Example Decompositions

Example 1: Simple Task

Request: "Fix failing test in pattern extraction"

Analysis: Simple, focused task

Decomposition:
1. Run test to observe failure
2. Identify failure cause
3. Apply fix
4. Verify test passes
5. Check for similar issues

Dependencies: Sequential (1→2→3→4→5)
Complexity: Low
Strategy: Single agent, sequential execution

Example 2: Medium Task

Request: "Add caching to episode retrieval"

Analysis: Medium complexity, multiple components

Decomposition:
1. Design cache strategy
2. Implement cache layer
3. Integrate with retrieval
4. Add tests
5. Measure performance

Dependencies:
- 1 → 2 → 3 (sequential)
- 4 depends on 3
- 5 depends on 3

Strategy: Sequential with parallel testing

Example 3: Complex Task

Request: "Refactor storage layer to support multiple backends"

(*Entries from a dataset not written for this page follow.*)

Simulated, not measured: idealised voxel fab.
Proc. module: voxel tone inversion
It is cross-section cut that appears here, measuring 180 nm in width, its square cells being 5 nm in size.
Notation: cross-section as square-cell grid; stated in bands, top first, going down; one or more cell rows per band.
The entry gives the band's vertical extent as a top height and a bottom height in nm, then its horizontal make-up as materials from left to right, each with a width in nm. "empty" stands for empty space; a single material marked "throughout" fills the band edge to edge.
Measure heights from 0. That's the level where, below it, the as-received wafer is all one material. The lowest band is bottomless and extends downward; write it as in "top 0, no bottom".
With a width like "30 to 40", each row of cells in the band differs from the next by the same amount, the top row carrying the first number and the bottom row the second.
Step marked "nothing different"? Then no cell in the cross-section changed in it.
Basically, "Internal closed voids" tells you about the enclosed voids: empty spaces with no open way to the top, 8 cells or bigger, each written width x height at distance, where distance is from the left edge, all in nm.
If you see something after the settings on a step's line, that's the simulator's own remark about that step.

Analysis: High complexity, architectural change

Major Components:
1. Storage abstraction layer
2. Turso backend implementation
3. redb backend implementation
4. Backend factory & configuration
5. Migration utilities
6. Testing infrastructure
7. Documentation

Strategy: Multi-phase hybrid execution
Coordination: GOAP agent + multiple specialized agents

Quality Checklist

Good Decomposition Characteristics

✓ Each task is atomic and actionable ✓ Dependencies are clearly identified ✓ Success criteria are measurable ✓ Complexity is appropriately estimated ✓ All requirements are covered ✓ No task is too large (>4 hours work) ✓ Parallelization opportunities identified

Common Pitfalls

✗ Tasks too large or vague ✗ Missing dependencies ✗ Unclear success criteria ✗ Over-decomposition (too granular) ✗ Missing quality/testing tasks ✗ No consideration for error handling ✗ Forgetting documentation tasks

Integration with GOAP Agent

The GOAP agent uses task decomposition as its first phase:

1. Receive user request
2. Apply decomposition framework (this skill)
3. Create execution plan (agent-coordination skill)
4. Execute with monitoring (parallel-execution skill)
5. Report results

Tips for Effective Decomposition

1. Start with Why

• Understand the true goal behind the request
• Identify implicit requirements
• Consider broader context

2. Think Top-Down

• Start with high-level components
• Decompose each component separately
• Stop at appropriate granularity

3. Consider the User

• What value does each task provide?
• Can tasks be reordered for faster feedback?
• What's the minimum viable solution?

4. Plan for Quality

• Include testing tasks
• Include documentation tasks
• Include review/validation tasks

5. Anticipate Issues

• What could go wrong?
• What are the unknowns?
• Where are the risks?

6. Enable Parallelization

• Identify truly independent tasks
• Break dependencies where possible
• Consider resource constraints

Summary

Good task decomposition is the foundation of effective planning and coordination. By breaking complex goals into atomic, well-defined tasks with clear dependencies, you enable:

• Optimal execution strategies (parallel/sequential)
• Clear success criteria and validation
• Effective agent coordination
• Better progress tracking
• Higher quality outcomes

Use this skill as the first step in any complex task planning workflow.